August 18th 2011: Preview - Will the retail sales data help Sterling defy gravity?
Sterling put in a remarkable performance on Wednesday as it rallied over 200 basis points against the dollar from a trough of 1.6350 following the weaker than expected labour-market data and Bank of England minutes. It peaked above 1.6580 with a further unwinding of short positions against the Swiss franc. Sterling is being seen as a defensive option given its position outside the Euro-zone and it could again recover quickly if the sales data is weaker than expected. Given the UK fundamentals, selling rallies looks much the preferred option at these levels against the dollar and Euro.
Sterling’s gains came despite even though the unemployment claimant count rose by 37,100 for the month, the biggest gain for two years, and unemployment rose to 7.9%. The Bank of England minutes recorded that the two members on the committee who had previously voted for a rate increase had joined the camp calling for no change with a unanimous vote for rates to left on hold for the first time in 15 months. The bank also edged slightly nearer further quantitative easing, although the minutes stated that the argument was not yet strong enough.
The retail sales data will be another test of sentiment and the short and medium-term impacts may diverge in view of what happened following the employment data. Anecdotal evidence suggests that underlying spending remains weak as consumer incomes remain under serious pressure. There was, however, some positive news from the British Retail Consortium which suggested that sales had risen 0.6% on a like-for like basis in the year to July. Underlying consumer spending has been weak, but for now it may predominantly be in areas which are not picked up by the retail sales data. The data is also always volatile on a monthly basis and there may also be an impact from consumers switching to low-cost brands. There was certainly a sharp drop in sales in the London area at the peak of the recent riots and any weakness here will be seen in the August data.
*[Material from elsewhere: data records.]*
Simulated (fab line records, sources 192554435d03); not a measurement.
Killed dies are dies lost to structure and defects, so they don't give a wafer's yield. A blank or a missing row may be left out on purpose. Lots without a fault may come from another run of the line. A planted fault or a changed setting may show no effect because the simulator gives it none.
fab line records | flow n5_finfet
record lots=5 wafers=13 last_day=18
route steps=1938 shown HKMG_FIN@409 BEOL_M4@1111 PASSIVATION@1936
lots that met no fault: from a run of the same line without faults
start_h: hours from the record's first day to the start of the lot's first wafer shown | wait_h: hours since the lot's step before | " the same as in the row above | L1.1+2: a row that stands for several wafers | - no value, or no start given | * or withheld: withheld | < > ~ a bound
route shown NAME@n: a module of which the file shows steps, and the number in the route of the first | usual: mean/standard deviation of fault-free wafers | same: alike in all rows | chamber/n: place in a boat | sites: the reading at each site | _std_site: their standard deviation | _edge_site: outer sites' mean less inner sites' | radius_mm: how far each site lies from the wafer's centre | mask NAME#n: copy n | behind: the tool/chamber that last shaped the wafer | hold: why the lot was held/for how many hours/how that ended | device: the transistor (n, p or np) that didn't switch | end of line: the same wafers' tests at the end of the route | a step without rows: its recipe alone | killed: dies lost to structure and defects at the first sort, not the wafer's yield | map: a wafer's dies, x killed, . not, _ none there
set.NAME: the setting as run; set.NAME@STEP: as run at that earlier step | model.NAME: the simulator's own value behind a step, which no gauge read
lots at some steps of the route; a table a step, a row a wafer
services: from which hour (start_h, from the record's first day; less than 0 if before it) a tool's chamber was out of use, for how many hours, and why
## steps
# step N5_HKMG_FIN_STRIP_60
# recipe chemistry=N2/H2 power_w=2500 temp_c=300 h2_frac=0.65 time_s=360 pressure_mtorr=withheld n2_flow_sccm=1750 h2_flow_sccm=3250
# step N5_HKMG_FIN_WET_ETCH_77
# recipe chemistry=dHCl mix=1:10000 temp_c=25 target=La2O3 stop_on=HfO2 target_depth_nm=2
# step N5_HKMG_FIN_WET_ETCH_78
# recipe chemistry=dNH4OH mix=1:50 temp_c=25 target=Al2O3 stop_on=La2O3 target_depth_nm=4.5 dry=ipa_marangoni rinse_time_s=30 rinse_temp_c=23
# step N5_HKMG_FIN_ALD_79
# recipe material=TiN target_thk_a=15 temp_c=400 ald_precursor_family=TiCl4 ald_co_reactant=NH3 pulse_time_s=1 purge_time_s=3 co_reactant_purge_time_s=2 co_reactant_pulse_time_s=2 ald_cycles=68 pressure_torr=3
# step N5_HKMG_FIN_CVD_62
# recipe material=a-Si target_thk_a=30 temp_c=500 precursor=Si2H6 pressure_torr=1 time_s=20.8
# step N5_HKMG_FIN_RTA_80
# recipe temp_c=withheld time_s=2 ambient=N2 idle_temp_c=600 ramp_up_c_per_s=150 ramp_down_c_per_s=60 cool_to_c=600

UK 10-year bond yields fell to record lows of 2.43% following Wednesday’s data while inflation is running at 4.4% to give negative returns of close to 2% - even the Swiss can’t engineer those kind of negative returns. If those nominal yields do represent a fair reflection of the outlook, then the economy is in for a very rough period indeed and the debt implications would guarantee a rapid UK credit-rating downgrade.